Saturday's election is Iceland's fourth since 2008. Opinion polls published Friday by public broadcaster RUV and the daily Morgunbladid show the Independence Party could win 17 seats in the 63-seat parliament, the Althingi. The rival Left-Green Movement and its potential partners - the Social Democratic Alliance and the anti-establishment Pirate Party - are set for 29 seats, short of an outright majority. But with help from a fourth party, they could dethrone the centre-right and become Iceland's second left-leaning government since independence from Denmark in 1944. "I managed to put the X in the right spot, I handled the task," Left-Green leader Katrin Jakobsdottir, 41, told Morgunbladid. "But we also know that new tasks are at hand right after election day," she added. Some voters queuing to cast ballots at Reykjavik city hall said they were weary of endless polls and establishment cronyism "I hate the election and it's the last time I'm going to vote! I want change! We have the same crooks coming back again and again," said Jonsson Hjorttur, 55.
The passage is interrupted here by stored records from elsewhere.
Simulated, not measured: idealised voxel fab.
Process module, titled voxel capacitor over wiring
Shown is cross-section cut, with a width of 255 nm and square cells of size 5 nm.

"It's a good thing to have a second snap vote. I'm happy to see a chance for Iceland to form a new government," said Ragnar Veigar Gudmundsson, a 39-year-old manager. Under the Icelandic system, the president, who holds a largely ceremonial role, tasks the leader of the biggest party with forming a government. "The fear is whether there will be a possibility to form a government," said Arnar Thor Jonsson, a law professor at Reykjavik University, recalling negotiations to form a coalition after the October 2016 election took three months.
Since the 2008 financial crisis, when Iceland's three major banks collapsed and the country teetered on the verge of bankruptcy, it has made a spectacular recovery with robust growth of 7.2 percent in 2016 and unemployment at an enviable 2.5 percent. But lack of trust in the financial elite and politicians, some of whom were implicated in the Panama Papers scandal that revealed global tax evasion networks, has shaken up politics on the island.
A year ago, snap elections were called after then-prime minister Sigmundur David Gunnlaugsson was pressured to resign when he was named in the leak exposing offshore tax havens. More than 600 Icelanders - in a country of just 335,000 people - were also named in the documents, including Benediktsson, then finance minister.
Benediktsson still managed to build a coalition holding a one-seat majority in parliament with the centre-right Reform Party and the centrist Bright Future which quit after nine months because the prime minister had covered up his father's recommendation letter for a convicted paedophile who sought to restore his civil rights. Independence Party supporters still view it as the main force for economic stability and growth. Nearly half of Iceland's postwar prime ministers came from the eurosceptic party. Iceland's EU membership bid ended in acrimony in 2015 over fishing rights.
Eva Sveinsdottir, a 33-year-old conservative voter, said the former centre-right government's decision to end the accession talks "saved Iceland after the 2008 crisis". "We are in a much better situation than Greece," she said. "If we were a member (the EU) would take the fishing areas from us."
The Left-Green Movement is drawing voters with calls for investments in social welfare, affordable housing and tax hikes for the wealthiest. Construction is booming: cranes dominate the skies in Reykjavik city centre, away from Iceland's breathtaking volcanoes and glaciers. But Iceland's thriving tourism scene has caused an increase in housing prices and a shortage of apartments, many of which are rented out to tourists. According to Iceland's Housing Financing Fund, rents in the capital rose 13.9 percent in the year to September. "I work in an ordinary store and my income is not enough to make ends meet," Jarya Sukuay, a 23-year-old voter in Reykjavik, told AFP. "The people in the government do not understand (working people) because they all have rich parents."